1⁄700Building the Vnimatelni Torpedo Boat
The four funneled Vnimatelni class (literal translation = alert/watchful) of 5 units were built for the Tsarist Navy in France, with the subject of this model being built by Normand, laid down in 1898 and completed in 1901. Decidedly French in design with their turtle decks and suspended main deck of grating they resembled somewhat the Durandal class and were swift and elegant. The fate of these sisters was mixed, two being sunk by IJN gunnery, two eventually being taken over by the Royal Navy in 1918 and subsequently scrapped in 1921, whilst the subject of this model, Vnimatelni was wrecked on 26 May 1904.
Length: 185 ft. 8 in.
Displacement: 312 tons
Propulsion: Coal fired boilers, 5200 iHP
Speed: 26.5 kts.
1 x 11 pdr
5 x 3 pdr
2 x 15 in Torpedo tubes
Complement: 59 crew
The Build. . .
This model was built using the Combrig 1/700 resin kit; which appears to be based on the side elevation, perspective and cross section drawings found in issue No 1/ 2000 Morskaya Kollektsiya, a really excellent publication which I used extensively as reference myself along with a number of photos from various on-line resources. Upon opening the box one is initially surprised by the diminutive size of the hull in 1/700, not even 3 1/4 inches loa . The kit comprises the essential parts of hull, deck, TT and guns.

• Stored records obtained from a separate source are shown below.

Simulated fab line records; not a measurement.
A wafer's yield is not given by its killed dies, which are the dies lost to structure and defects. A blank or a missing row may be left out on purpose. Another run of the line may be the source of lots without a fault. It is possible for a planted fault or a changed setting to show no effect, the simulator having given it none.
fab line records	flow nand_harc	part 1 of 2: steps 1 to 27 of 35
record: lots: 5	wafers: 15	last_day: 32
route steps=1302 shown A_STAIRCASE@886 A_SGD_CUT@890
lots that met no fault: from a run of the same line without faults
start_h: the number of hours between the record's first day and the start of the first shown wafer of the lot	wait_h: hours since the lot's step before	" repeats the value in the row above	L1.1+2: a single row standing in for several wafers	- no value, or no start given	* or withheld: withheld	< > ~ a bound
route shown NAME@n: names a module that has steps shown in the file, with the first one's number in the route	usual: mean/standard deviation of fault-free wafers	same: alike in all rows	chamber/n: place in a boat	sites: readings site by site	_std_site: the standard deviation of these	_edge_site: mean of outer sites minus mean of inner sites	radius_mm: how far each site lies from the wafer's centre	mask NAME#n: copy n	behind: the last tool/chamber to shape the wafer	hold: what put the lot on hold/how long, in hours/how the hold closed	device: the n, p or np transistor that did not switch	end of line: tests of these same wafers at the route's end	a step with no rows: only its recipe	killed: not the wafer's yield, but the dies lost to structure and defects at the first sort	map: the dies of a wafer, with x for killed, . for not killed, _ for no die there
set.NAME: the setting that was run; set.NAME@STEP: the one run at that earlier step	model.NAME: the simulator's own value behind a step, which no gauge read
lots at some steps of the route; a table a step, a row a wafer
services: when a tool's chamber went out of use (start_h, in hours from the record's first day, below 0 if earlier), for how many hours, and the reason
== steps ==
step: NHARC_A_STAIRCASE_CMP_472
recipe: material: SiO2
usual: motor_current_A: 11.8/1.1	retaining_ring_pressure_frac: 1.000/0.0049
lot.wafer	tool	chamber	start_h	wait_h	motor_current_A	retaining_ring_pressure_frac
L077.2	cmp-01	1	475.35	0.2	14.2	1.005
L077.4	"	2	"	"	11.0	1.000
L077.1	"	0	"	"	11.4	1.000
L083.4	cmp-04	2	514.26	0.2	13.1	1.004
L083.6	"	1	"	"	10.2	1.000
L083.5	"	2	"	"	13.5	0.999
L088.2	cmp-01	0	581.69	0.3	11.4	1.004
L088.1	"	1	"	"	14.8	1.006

Alas the cast deck is way to thick in scale. I was tempted to replace it with thin styrene but was put off by potential later warping problems , a new brass deck was discounted due to differential expansion problems of dissimilar materials. I elected to use the supplied deck but scraped away at the edges to near scale , tapering inboard so as to maintain a near scale height above the hull.
The deck was supported on the real ship by a myriad of struts and girders on the model this was simplified by supporting the deck on funnel and hatch stubs. I then added the through deck gun mount struts and stays, as well as a number of struts around the deck edge. Ammunition hatches (and the shaft trunks between under deck and hull were added) I wished to portray the vessel at speed (inspired by the cover illustration of the MK magazine!).